Tuesday, April 27, 2010

California video game case mirrors COPA, to some extent (what about state HTM laws?)

The Supreme Court, in considering a ruling from the Ninth Circuit to overturn a California law that prohibits the sale or rental of violent video games to minors, is bringing back some of the concepts familiar from the COPA trial. That is, whether the content of the games has legitimate social or scientific value with respect to minors. It's the same formulation of the "harmful to minors" concept.


The case is enriched by the economic importance of video games, which has grown in relation to movies (which also have a partially successful rating system), with a typical story in the Norwalk Reflector here.  The video game business has become an increasingly visible portion of movie studio business financially.

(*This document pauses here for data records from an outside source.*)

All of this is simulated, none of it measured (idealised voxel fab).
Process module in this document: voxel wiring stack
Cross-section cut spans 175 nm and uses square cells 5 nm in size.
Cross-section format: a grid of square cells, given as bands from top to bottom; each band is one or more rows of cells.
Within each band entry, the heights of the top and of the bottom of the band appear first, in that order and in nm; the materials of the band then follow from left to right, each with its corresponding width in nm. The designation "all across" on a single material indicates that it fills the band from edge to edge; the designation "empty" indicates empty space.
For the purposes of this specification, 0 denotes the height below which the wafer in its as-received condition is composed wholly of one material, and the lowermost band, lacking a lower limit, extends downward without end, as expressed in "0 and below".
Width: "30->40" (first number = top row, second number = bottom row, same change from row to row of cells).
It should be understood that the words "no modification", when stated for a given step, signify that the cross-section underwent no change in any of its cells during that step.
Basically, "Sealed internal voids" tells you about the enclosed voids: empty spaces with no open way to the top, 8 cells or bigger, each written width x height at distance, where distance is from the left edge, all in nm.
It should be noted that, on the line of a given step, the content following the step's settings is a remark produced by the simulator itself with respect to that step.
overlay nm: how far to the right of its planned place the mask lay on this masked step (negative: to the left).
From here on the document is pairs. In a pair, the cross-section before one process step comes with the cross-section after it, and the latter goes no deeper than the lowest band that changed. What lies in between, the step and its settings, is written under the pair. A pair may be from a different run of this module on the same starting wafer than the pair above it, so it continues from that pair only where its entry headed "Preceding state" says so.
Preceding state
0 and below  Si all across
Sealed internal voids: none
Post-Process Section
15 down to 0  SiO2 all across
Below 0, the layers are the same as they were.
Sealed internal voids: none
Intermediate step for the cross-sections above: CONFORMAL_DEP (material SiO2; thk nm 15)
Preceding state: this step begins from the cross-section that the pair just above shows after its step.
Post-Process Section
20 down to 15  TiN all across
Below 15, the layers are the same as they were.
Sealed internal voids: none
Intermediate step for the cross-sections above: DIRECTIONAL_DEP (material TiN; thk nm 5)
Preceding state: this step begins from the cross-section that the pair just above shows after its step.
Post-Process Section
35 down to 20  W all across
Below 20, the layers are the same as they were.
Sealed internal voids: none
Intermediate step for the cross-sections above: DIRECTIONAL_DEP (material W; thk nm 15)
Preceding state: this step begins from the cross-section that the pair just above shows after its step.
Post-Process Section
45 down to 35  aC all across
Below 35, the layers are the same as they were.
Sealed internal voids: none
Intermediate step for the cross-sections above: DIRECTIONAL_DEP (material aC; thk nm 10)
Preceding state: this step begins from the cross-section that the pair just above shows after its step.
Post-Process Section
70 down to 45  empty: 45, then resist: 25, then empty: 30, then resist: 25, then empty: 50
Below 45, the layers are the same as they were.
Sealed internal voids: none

The case goes before the Supremes at a time when movie studios are facing criticism because it is so easy for minors to see R-rated movies online or see unrated versions of trailers, often embedded in blogs. That observation could recall some of the questions that came up with COPA.

But another component of the video game case is whether the First Amendment allows exceptions for extreme violence in a manner similar to obscenity. The case is Schwarzenegger vs. Video Software Dealers Association.

There has been little written in recent years about state clones of COPA (such as that in Virginia) which would probably become unconstitutional according to the same rationale as was used for COPA.